Self-sufficiency. Pride. Good For The Children.

But then, there’s indoor plumping. Electricity that you don’t have to generate, or understand. Skors bars.

My daughter and I had this conversation as well–how hard it is to live the life that seems appealing when it’s contrary to the mainstream, or makes you stand out. You have to have either strength of character or a certain kind of obliviousness to buck the system.

It came up because she’s met someone she calls a “real hippie.” She says she always thought I was a hippie, but this woman walks the walk, apparently. I’m not quite sure what that means, but it probably has to do with really not tolerating the two Macs (Mac ‘n’ Cheese, and McDonalds) for the children, walking or biking everywhere, and wearing ugly shoes (I think I have the ugly shoes thing going, but I’m a late comer to the don’t-tolerate the junk food).

When I was in college, during one of my brief non-Bill (my husband of more than 30 years) periods, I dated one of those real hippies. Even at the time, I realized that I was making a choice between a truly alternative life and one that would be a little more mainstream.

I’m something of a chameleon, in that I tend to adapt to the prevailing opinions around me. Something to do with low self-esteem, probably, or a dislike of conflict. If I’d stayed with M I’d have been a hippie and a homesteader. With Bill, urban to the core, not so much, although I’ve dragged him a little bit over to that way of thinking. Still, the lure of the homestead, of the self-sufficient, know-how-to-do-stuff, back-to-your-roots lifestyle is extremely appealing. It sounds so simple, so real.

In reality, living off the land or making your living from the land (not at all the same thing) sounds hard. I know this from reading Emily’s trials with the sheep, and Sage’s awful trials with the drought. Of course, city life is hard as well; however comfortable one is in an urban environment, one does constantly watch over one’s shoulder for danger. There’s a lot of noise and trash and people you cannot get a way from.

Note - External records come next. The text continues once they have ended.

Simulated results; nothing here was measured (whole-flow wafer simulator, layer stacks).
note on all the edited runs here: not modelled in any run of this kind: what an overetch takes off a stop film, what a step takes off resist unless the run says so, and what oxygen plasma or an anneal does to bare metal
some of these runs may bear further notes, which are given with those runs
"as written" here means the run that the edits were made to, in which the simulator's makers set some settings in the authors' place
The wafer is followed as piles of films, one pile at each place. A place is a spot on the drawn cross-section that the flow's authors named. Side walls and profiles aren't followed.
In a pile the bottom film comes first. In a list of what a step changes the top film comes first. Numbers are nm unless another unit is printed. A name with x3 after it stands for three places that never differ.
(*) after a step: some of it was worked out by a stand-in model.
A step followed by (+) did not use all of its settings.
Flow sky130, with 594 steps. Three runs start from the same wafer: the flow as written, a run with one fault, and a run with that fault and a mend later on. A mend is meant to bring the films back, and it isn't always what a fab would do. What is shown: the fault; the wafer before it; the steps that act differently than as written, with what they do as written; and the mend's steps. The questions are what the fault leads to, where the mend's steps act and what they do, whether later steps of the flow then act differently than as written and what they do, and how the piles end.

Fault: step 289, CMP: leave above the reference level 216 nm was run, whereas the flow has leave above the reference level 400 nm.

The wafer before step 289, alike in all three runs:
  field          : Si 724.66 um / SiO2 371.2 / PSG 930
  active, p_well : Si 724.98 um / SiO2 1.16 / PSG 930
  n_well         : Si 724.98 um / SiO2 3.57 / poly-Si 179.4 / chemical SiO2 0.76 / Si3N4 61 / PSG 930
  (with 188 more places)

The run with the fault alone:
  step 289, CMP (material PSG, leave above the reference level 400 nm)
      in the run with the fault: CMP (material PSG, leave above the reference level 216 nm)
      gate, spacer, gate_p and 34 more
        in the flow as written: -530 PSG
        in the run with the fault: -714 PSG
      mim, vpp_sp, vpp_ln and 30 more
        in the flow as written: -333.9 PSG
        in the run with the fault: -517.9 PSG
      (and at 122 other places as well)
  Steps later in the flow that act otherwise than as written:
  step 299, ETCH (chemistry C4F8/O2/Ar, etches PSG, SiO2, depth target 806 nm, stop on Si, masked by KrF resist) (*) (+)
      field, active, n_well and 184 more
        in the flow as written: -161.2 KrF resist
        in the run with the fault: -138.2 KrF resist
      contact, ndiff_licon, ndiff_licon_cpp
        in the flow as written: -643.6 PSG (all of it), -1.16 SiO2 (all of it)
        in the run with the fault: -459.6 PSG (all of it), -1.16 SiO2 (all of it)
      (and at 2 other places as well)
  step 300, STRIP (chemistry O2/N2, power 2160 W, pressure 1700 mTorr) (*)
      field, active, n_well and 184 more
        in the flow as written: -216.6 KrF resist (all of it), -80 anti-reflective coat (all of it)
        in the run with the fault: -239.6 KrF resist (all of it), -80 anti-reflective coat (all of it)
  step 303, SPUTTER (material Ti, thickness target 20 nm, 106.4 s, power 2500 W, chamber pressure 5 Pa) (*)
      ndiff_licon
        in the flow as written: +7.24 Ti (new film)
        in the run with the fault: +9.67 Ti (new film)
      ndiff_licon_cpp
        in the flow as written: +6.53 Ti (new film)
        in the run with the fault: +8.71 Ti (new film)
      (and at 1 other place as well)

The big reason that people move out of the mainstream is for the children, but you’re making trade offs there as well. Country kids can Do Stuff. Hammer a nail, milk a cow, wire a lamp. My kids? they can Handle Themselves. When you grow up looking over your shoulder you develop a kind of thick skin that I’ve never seen in more gently raised kids. But I really wish they could Do Stuff. I need someone to build me a new compost bin for my tiny urban homestead (ish).

Conclusion? Life is hard. Choices get made. The homesteader wonders if my grass is greener because I’m putting chemicals on it; I wonder if her grass is greener because of sheep droppings. Neither of us really, in our deepest hearts, wants to walk on whatever it is that is making the grass greener over there.